The polarity-dependent fluorescence of DETMI-C₁₆TAB enables direct monitoring of the micellization process as a function of surfactant concentration. As shown in Fig. S9, the fluorescence intensity increased progressively over the concentration range of 4.3–860 µM, with a distinct inflection point at about 110 µM (Fig. 2a), in good agreement with the CMC determined by conductivity measurements. This increase in fluorescence suggests that micelle formation promotes aggregation of the tail-associated DETMI moieties to induce clusteroluminescence. Concomitantly, the emission maximum of DETMI-C₁₆TAB exhibited a red shift at concentrations below 43 µM, followed by a blue shift from 577 nm at 43 µM to 538 nm at 258 µM, after which the emission maximum stabilized at 538 nm with further increases in concentration (Fig. 2b). The initial red shift can be attributed to the formation of pre-micellar DETMI-C₁₆TAB clusters in the aqueous phase prior to micelle formation.³⁵ The subsequent blue shift is ascribed to micellization, where DETMI moieties experience a relatively less polar environment within the micellar interior compared to bulk water.

Fig. 2 Plots of (a) fluorescence (FL) intensity and (b) fluorescence wavelength versus the concentration of DETMI-C₁₆TAB in the aqueous phase. (c) Fluorescence decays of DETMI-C₁₆TAB in (c) micellar and (d) non-micellar states.
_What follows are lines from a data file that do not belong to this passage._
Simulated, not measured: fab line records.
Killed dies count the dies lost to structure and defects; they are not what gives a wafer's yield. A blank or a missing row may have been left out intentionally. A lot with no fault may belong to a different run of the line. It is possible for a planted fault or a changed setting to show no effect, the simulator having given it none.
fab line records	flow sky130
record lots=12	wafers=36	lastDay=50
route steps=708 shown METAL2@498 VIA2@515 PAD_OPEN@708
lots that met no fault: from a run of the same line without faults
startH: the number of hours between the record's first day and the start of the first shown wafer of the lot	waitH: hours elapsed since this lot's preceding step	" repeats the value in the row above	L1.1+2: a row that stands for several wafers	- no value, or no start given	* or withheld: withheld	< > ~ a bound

The established correlation between the emission maximum and the E_T(30) value (Fig. 1e) enables a semi-quantitative assessment of the micellar polarity. As shown in Fig. 2b, the emission at 538 nm observed in the micellar state (above the CMC) corresponds to an E_T(30) value of approximately 47.4 ± 0.3, which is comparable to that of DMSO (E_T(30) = 45.1). This comparison suggests that the micellar interior exhibits a moderately polar environment rather than being strictly hydrophobic. The previously reported E_T(30) values for probes located at different regions of C₁₆TAB micelles are as follows: octanal, which is located closest to the aqueous phase, shows an E_T(30) value of about 48.6; di-n-hexyl ketone, located closest to the micellar core, gives a value of about 36.0; and 1-naphthaldehyde, positioned between these two regions, shows a value of about 45.0.⁶ While these fluorescence results revealed the sensitivity of the excited state to micellar polarity, the ground-state absorption showed no detectable spectral shift upon micellization (Fig. S10). Moreover, the absorbance at 410 nm exhibited a good linear correlation (R² = 0.9996) with concentration across the same range (Fig. S11), indicating that the micellar environment exerts negligible influence on the ground-state absorption properties. Fig. S12 shows the UV-vis spectra of DETMI in C₁₆TAB solution at different concentrations. The absorbance shows a linear dependence on concentration, with an R² value of 0.9995 (Fig. S13), indicating well-behaved absorption over the studied concentration range. This trend is consistent with that observed for DETMI-C₁₆TAB. These findings indicate that the micellar interior possesses a moderately polar environment.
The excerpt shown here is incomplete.